Golf - Private Course · 27 Holes · Par 36
Review of Glacier Club Cliffs Nine Holes
Located about 20 minutes north of historic Durango and surrounded by awe inspiring glacially striated cliffs and the peaks of the San Juan Mountains that rise to 14,000 feet, Glacier Club is an exclusive and upscale private golf course and golf community that has been carved dramatically from 1,000 acres above the cascading Animas River. Amenities include a beautiful clubhouse, world class restaurant, pool, fitness center, tennis courts, and 27 holes of outstanding golf that wind through towering ponderosa pines, dramatic cliffs, stunning granite formations, and mountain streams and ponds.
Each of the courses at Glacier Club have been chiseled out of the mountains and trees and the designers leveraged the natural terrain to create several natural hazards, unique challenges, and unparalleled scenic vistas.
Glacier Club is home to three stunning nines, each of which has its own unique personality and characteristics:
Unfortunately, we didn't have time during our trip to Durango to play the Hermosa Nine, but here is a link to the review of the Glacier Nine which we also loved.

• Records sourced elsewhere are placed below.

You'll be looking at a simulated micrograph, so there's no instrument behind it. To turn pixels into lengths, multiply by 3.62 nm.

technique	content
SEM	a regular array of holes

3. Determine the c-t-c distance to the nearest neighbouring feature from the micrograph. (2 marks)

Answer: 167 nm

The original 18 holes at the private Glacier Club was designed by Art Hills in the early 1970s and it included what is today the Cliffs and Hermosa Nines. Since opening, both courses have gotten significant facelifts and renovations totaling more than $3 million. The renovation was designed by Todd Schoeder of iCon Golf Studio.
I don't know what the Cliffs was like before, but today it is a very impressive nine that's a blast to play because it fair but very demanding, offers lots of variety and intriguing holes, plenty of ups and downs and elevation changes, excellent conditions, and stunning scenery including some huge beautiful mountain homes. It doesn't get much better than a round on the Cliffs nine at Glacier Club.
What we think makes playing the Cliffs memorable is that the first three and last few holes play through rugged mountain terrain and glacier carved cliffs, some of which have magnificent huge homes perched on the top of them. In addition, the awesome San Juans sit majestically in the background framing some of the holes. The middle holes of the Cliffs nine are completely different as they meander through native grasses and a towering forest of beautiful oak, aspen, ponderosa pine, and native fur trees - in the fall the color must be magnificent with the changing of the leaves.
Not only is the scenery stunning and it's hard to keep your eye on the ball, but the Cliffs nine is very demanding and will throw a lot at you and to score well you need some good course management and club selection skills. You'll encounter elevation changes, water, strategically placed bunkers, dog legs, risk reward shots, trees splitting the fairway, contoured and sloping fairways, and challenging green complexes.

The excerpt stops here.